A child of divorced parents becomes possessed by a demonic doll. Clumsy horror unable to deliver on scares, gore, dread, or much interior logic despite a mounting body count and a decent supporting turn from Tobin Bell. Meh.
A teenage girl is stalked by an implacable curse which can only be passed on by sleeping with someone else. Splendid autumnal indie-horror with a Carpenterish vibe and a focus on creeping dread as much as on jumps. Recommended.
Another opinion? Here’s Lemonsquirtle’s tuppenceworth.
A bereaved couple’s new foster son’s dreams – and nightmares – can come true. Atypical jumpscare horror which morphs into something a little more touchy-feely. Not for all tastes, but well-directed by the talented Flanagan.
A grieving mother is offered a way to say a final goodbye to her dead son. Straightforward jumpscare malarkey with a premise very similar to the superior Wake Wood. The film benefits from its interesting Mumbai setting, and some committed acting.
A documentary team investigate a supposedly-haunted asylum, the site of a reality show gone wrong five years before. Straightforward jumpscare found-footage horror sequel (to Seven Nights of Darkness), effective for an hour before collapsing in on itself, storywise.

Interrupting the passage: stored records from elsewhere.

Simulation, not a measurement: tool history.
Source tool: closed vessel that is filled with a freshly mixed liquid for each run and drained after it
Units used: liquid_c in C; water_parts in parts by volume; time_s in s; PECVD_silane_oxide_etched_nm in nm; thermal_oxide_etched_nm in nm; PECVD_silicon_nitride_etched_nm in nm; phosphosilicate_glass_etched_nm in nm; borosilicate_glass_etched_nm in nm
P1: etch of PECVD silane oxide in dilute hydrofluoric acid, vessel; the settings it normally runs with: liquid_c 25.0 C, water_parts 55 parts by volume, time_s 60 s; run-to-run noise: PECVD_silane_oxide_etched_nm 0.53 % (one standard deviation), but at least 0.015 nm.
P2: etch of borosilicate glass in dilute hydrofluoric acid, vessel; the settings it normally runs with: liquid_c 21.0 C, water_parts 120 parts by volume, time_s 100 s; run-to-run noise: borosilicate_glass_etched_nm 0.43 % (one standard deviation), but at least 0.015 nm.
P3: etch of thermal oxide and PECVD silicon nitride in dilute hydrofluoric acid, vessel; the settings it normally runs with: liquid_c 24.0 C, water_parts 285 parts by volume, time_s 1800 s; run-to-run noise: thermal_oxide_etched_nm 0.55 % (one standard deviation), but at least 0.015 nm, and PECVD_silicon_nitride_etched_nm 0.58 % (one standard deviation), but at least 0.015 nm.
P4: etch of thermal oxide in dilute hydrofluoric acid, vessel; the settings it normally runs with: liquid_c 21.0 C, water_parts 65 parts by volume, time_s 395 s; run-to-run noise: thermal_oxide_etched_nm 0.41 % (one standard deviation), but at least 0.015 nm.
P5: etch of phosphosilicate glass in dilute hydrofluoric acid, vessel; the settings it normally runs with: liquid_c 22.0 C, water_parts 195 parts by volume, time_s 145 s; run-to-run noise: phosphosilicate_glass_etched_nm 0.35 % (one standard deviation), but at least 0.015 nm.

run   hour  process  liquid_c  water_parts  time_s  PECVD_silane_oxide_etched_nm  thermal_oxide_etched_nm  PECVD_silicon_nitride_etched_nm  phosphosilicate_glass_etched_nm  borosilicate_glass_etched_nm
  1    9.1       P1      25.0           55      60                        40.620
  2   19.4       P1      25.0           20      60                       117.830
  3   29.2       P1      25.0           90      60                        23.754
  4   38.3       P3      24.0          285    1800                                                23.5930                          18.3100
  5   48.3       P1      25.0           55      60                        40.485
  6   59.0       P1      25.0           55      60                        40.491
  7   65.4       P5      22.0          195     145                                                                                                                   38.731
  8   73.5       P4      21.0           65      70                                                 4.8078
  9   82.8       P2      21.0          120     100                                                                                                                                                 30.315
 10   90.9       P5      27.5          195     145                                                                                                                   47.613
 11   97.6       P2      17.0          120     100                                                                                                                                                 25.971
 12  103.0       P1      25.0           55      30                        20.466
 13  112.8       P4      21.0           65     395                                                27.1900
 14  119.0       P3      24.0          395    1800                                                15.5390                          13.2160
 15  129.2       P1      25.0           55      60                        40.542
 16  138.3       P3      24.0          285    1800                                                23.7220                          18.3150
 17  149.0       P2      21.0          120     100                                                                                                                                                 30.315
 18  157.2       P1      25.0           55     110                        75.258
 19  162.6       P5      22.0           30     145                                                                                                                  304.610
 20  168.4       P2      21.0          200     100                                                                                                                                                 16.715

When a sex game goes wrong, a woman has to fight her demons. Solid adaptation of the Stephen King novel which, though it fumbles its last revelation, is well-acted and which cinematically sustains its potentially unfilmable premise.
A couple move into a house already occupied by an incubus summoned by occultists. Tawdry haunted house flick more interested in softcore satanism than in horror scares. The eagle-eyed will spot Al Jourgensen and (Crazy World of) Arthur Brown among the bit players.